CHINA – Chinese pork imports are set to remain heavy for the years to come, thanks to the high cost of domestic production, and the fact that official hog herd figures may be significantly overstated, US officials said.
A report from the US Department of Agriculture saw a number of barriers to expansion of the Chinese hog sector, the world’s biggest, which will keep domestic prices high, and imports brisk.
“China-US comparisons show that hog producers in China face higher feed and labor costs than US producers,” the USDA said.
“With rising production costs, constraints on land use, and stricter environmental regulations in China, the country is likely to remain a large importer of pork.”
“China has become a leading importer of pork as its hog production costs have grown,” the USDA said.
The USDA sees Chinese pork imports more than doubling year-on-year in 2016, to 2.40m tonnes.
This is up from just 53,000 tonnes ten years ago, when Chinese pork prices started to diverge from US prices.
Imports are currently seen easing only slightly, to 2.30m tonnes, in 2017, still the second-highest level on record by a huge margin.
China’s domestic pork prices are being pushed up by rising production costs for the country’s hog industry.
“China’s emergence as a pork importer reflects growing resource scarcity as the nature of hog production there undergoes dramatic change,” the USDA said.
The twentieth-century boom in Chinese pork production was driven by small and backyard producers, taking advantage of a huge pool of rural labor.
But this rural labor supply is shrinking, due to increased urbanization and falling birth rates, forcing a rationalization for the industry.
“China’s hog industry is now in an era of rapid consolidation similar to that experienced by the United States during the 20th century,” the USDA said.
“While wages are also much lower in China than in the United States, the withdrawal of labor from hog farming and consolidation of farms in China is likely to continue.”
The consolidation of the industry is also lifting feed costs, as grains, oilseed meals, and commercial feed costs replace traditional low-cost fodders.
And given the high price of grains and oilseeds in China, feed costs are well above those in other producing countries.
Although the government is allowing the supported corn price to fall, the USDA said feed costs for Chinese hog farmers would remain above those paid by overseas competitors.
Constraints on land use are also restricting the expansion of the hog industry.
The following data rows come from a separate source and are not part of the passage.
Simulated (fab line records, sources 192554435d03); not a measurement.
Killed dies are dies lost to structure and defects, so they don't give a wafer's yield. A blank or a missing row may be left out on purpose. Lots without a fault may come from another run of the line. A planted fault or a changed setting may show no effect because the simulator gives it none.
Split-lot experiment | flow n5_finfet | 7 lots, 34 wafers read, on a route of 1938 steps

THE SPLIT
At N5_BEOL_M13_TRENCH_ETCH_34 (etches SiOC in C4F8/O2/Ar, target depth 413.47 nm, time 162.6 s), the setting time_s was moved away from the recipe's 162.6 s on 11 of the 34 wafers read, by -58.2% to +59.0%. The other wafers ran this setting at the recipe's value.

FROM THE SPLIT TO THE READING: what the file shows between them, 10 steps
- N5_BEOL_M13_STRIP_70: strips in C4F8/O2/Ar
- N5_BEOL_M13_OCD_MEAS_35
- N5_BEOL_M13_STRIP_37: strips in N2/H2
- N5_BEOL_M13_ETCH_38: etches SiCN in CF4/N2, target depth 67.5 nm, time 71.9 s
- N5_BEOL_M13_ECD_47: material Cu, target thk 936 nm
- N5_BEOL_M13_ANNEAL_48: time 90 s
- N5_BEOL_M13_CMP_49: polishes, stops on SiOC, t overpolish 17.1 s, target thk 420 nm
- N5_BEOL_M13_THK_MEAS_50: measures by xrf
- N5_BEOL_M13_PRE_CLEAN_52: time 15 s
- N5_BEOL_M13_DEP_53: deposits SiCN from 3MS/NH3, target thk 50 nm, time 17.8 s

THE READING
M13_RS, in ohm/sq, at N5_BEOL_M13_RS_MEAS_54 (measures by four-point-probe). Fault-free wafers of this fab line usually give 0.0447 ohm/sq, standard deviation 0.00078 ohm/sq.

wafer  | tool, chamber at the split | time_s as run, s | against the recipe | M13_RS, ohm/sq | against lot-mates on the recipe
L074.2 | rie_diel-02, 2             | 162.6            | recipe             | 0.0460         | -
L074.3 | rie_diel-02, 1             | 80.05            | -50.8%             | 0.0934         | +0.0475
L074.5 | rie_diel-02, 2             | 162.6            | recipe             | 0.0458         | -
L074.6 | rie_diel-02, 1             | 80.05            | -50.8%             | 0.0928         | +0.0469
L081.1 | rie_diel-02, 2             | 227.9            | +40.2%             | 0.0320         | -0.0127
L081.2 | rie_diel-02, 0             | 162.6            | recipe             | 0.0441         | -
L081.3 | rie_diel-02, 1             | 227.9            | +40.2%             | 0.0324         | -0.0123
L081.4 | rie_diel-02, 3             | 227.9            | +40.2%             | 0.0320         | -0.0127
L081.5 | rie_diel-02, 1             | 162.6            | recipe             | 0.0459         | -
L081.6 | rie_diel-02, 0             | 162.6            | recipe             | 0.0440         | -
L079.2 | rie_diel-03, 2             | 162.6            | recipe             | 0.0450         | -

The USDA also noted ideas that Chinese pork production figures could significantly overstate the scale of domestic pork production, due to exaggeration by local officials.
Some analysts have concluded that pork production figures overstated the scale of pork production by some 25% between 2004 and 2010.
“While China’s hog production is almost certainly much larger than that of the United States or any other country, [production] could be significantly overstated,” the USDA said.